The testimony about the intensity of their early relationship appeared to counter one aspect of Peterson's defense - his lawyers have scoffed at the idea that a man would murder his pregnant wife to be with a single mother he had only just met.
But Frey said that from the beginning, Peterson seemed to want a future with her. While trimming the Christmas tree, she said he denied that he was ever "close to having children" with anyone else.
The next time they saw each other was Dec. 9, Frey testified, when he told her he had lied about never being married.
Then, she said, he began to cry and told her "he had lost his wife."
"He said this would be the first holidays he would be spending without her," she said.
At the time, Frey said she understood Peterson to mean that his wife was dead. "I thanked him for sharing that with me," she said, adding that she asked him if he still wanted to have a serious relationship with her. "He said absolutely," she said.
Later, about two weeks before Laci's disappearance, they had sex again, but this time it was unprotected - prompting a conversation about their future together, Frey testified.
She said Peterson said he did not want to conceive any children, but would care for her daughter. "He would consider her his own," she recalled him saying.
Peterson also suggested that he would consider getting a vasectomy - an offer she said she found "disturbing" given his relatively young age.
Prosecutors also showed jurors a series of holiday pictures showing Frey and Peterson embracing and smiling. One showed Peterson grinning in a Santa Claus hat.
Frey has not been cross-examined - an opportunity the defense likely won't get for at least another day.

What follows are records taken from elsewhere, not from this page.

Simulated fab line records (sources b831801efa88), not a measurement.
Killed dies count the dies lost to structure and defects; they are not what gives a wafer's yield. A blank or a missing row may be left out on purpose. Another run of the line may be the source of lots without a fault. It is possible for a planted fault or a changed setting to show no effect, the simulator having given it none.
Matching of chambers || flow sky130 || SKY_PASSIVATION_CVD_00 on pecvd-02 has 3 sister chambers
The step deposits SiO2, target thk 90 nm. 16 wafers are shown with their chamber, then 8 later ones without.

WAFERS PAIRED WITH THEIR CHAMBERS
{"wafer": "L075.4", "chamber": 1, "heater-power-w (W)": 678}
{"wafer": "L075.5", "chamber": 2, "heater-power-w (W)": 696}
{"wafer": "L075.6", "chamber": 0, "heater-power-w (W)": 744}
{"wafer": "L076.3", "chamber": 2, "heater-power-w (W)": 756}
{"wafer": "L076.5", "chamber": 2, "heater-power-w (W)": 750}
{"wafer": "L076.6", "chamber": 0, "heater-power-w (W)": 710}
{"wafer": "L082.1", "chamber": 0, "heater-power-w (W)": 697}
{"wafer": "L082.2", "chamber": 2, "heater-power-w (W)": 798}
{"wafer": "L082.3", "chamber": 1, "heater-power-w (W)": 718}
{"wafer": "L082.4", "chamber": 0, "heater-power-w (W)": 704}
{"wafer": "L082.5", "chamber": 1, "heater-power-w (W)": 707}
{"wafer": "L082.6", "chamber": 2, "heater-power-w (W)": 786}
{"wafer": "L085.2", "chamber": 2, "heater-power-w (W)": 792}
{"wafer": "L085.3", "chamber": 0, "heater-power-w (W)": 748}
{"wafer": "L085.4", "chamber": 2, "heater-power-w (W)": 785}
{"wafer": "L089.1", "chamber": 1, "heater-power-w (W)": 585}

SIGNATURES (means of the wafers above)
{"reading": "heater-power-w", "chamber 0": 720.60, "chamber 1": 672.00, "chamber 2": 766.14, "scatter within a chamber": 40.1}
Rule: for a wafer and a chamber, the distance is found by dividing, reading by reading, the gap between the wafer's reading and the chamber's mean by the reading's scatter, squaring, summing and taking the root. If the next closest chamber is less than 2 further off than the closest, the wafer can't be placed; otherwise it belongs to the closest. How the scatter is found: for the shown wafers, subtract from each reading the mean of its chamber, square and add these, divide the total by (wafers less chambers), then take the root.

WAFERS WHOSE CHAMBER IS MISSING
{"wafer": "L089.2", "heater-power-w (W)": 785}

Prosecutors appear to be trying to show that Peterson began hatching the murder plot a day later. Evidence shows he searched for used boats on Dec. 7-8, as well as numerous Web sites for fishing information, currents in San Francisco Bay and details on boat ramps in the area.
Prosecutors allege Peterson killed his wife in their Modesto home on or around Dec. 24, 2002, then drove to the bay and dumped her weighted body from a small boat he had purchased just weeks earlier. The badly decomposed remains of Laci Peterson and the couple's fetus washed ashore in April 2003, not far from where Peterson said he launched a solo fishing trip the day she vanished.